Wednesday, March 16, 2016

Historical Perspective


I remember clearly why, quite a long time ago now, I determined that Wednesday would be my regular blog day.  I thought of it as the appropriate day for what I had in mind.  Wednesday is intrinsically medial, and perforce therefore perhaps also moderate, as I fancy my topics and their treatment to be.  All well and good, perhaps, but I now see that I failed to anticipate a serious problem.  Not being of a particularly political turn of mind, I neglected to consider two salient facts: first, that in this country political elections normally take place on Tuesdays, and second, that if one lives on the East coast electoral results are unlikely to be available until well past my bedtime, let alone in time for me to incorporate them into some kind of sage or amusing commentary.
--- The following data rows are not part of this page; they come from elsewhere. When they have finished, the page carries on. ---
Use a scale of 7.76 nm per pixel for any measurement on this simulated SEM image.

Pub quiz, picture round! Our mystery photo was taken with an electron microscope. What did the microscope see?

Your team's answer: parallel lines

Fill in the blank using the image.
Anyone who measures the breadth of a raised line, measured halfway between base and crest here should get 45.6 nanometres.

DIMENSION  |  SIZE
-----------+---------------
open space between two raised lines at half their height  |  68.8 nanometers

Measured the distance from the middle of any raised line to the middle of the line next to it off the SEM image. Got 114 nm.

We now have the latest report on who's in and who's out.  That Donald Trump is still very much in is a cause of consternation to many in my circles.  While I have no punditry to offer, I might try to apply the balm of historical perspective.  Mr. Trump is a vulgarian whose indifference to actual facts is probably more founded upon opportunism and political indifference than on ignorance.  He conveys a tone, a spirit, an attitude.  His aim has been to represent a mood rather than to present a concrete program.  What he would actually do if elected president is hard to say, partly because his opinions stated at various times are contradictory, and partly because he seems challenged by the concept of the complete sentence.  But the idea that he has brought a new low to American presidential campaigns is a product of the shrinking historical memory.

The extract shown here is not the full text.